"I Dread Our Leadership Meetings"
I wish I could say this was something I heard from one client, one time, in one particular context. But I hear it all the time. From CEOs, COOs, VPs, department heads. From people who run companies with 30 employees and people who run companies with 3,000. The words change slightly; the feeling doesn't.
"Our leadership meetings are a waste of time."
"We just go around the room and give updates."
"I leave more frustrated than when I walked in."
"We never actually decide anything."
If this sounds familiar, you're in great company.
The Update Trap
Here's what I see in almost every executive team I work with: the leadership meeting has become a reporting meeting. Each person takes their turn giving a status update on their department, everyone else half-listens while mentally rehearsing their own update, and then you all leave feeling like you just sat through something that could've been an email.

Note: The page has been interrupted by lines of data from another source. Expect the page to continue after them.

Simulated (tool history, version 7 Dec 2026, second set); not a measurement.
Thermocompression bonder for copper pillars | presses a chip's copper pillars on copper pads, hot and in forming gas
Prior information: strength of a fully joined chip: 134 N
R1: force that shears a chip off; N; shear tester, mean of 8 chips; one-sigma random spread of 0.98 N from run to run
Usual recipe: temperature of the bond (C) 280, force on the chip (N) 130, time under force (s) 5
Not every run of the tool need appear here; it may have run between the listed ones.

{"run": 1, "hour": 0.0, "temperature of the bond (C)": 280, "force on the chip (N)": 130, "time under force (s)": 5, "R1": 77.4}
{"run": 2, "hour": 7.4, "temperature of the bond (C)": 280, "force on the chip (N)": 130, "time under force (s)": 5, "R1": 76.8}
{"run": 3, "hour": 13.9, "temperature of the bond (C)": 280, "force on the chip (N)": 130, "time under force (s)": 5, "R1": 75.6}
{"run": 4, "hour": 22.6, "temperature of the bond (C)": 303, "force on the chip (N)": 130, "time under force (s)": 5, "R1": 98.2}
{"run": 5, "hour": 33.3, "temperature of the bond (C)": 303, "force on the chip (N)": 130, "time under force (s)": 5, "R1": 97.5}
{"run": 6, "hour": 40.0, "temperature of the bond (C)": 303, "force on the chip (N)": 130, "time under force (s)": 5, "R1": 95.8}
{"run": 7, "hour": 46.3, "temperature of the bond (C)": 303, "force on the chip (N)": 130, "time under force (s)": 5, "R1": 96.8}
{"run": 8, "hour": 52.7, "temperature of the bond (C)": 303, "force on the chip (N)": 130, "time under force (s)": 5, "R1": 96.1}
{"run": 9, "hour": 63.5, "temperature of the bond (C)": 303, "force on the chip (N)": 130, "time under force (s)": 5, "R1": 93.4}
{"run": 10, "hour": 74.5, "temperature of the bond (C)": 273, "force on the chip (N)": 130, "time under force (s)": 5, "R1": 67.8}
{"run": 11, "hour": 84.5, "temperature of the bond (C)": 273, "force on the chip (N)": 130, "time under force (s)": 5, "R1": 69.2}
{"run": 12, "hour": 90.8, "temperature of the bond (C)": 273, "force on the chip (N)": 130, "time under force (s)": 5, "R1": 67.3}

And you're right. It could've been.
The problem isn't that updates are happening. The problem is that updates have taken the place of the actual work the leadership team needs to do together. When the meeting becomes a series of individual reports, the team never has to think collectively, make hard tradeoffs, or surface the tensions that are quietly slowing the business down.
I worked with a CEO who told me his team's weekly leadership meeting had been running the same way for three years. Same agenda. Same format. Same people talking in the same order. He described it as "comfortable and completely useless." When I asked what decision the team had made together in the last month, he couldn't name one.
That's not a meeting. That's a ritual.
What Leadership Meetings Are Actually For
A leadership meeting should be the one place where the people running the business come together to do what none of them can do alone. That means the agenda isn't a list of department updates. It's a short list of questions the business needs this group of people to answer together.
Questions like: Where are we misaligned, and what's it costing us? What decision have we been avoiding? What do we need to say to each other that we haven't said yet?
Those questions are uncomfortable. Which is exactly why most teams replace them with updates.
Three Things That Change Everything
I've redesigned leadership meetings for dozens of executive teams, and the changes that make the biggest difference are almost always the same three.
Start with connection, not content. I know this sounds like the "touchy feely stuff" that busy leaders want to skip. But, when people check in with where they actually are; not a polished, above-the-line performance, but an honest read on how they're showing up; the rest of the meeting is different. People listen differently. They give each other more room. They're willing to say harder things.
Kill the update round. Send updates in writing before the meeting. If someone hasn't read them, that's a separate conversation. Meeting time is for the things that require the team to be in the room together: decisions, tensions, strategic tradeoffs, and the conversations nobody wants to have. If it doesn't require collective thinking, it doesn't belong on the agenda.
End with commitments, not summaries. Most meetings end with someone saying "great discussion" and everyone going back to exactly what they were doing before. Instead, close with this: What did we decide? Who is doing what? What are we going to say to our teams about this? If you can't answer those questions, the meeting didn't produce anything.
The Uncomfortable Part
Here's what I've noticed: when I redesign a leadership meeting, the first few sessions are harder than what came before. The old format was comfortable precisely because it didn't ask much of anyone. You showed up, gave your update, nodded along, and left.
The new format asks you to think together, disagree openly, and make decisions you'll be held to. That's not comfortable. It's also the whole point of having a leadership team.
I worked with one team that, after three weeks of the new format, told me they wanted to go back to the old way. "It was easier," the CFO said. The CEO paused and said, "Easier for who?" That question changed the room.
They kept the new format. Six months later, they told me it was the single biggest shift they'd made as a team.
The Real Question
If you dread your leadership meetings, the issue isn't scheduling or facilitation tricks or a better agenda template. The issue is that the meeting isn't doing what it should be doing: creating a space where the leadership team actually leads together: disagrees, works through hard issues, and eventually, after everyone has been heard, makes commitments to show up as a united front for the rest of the business.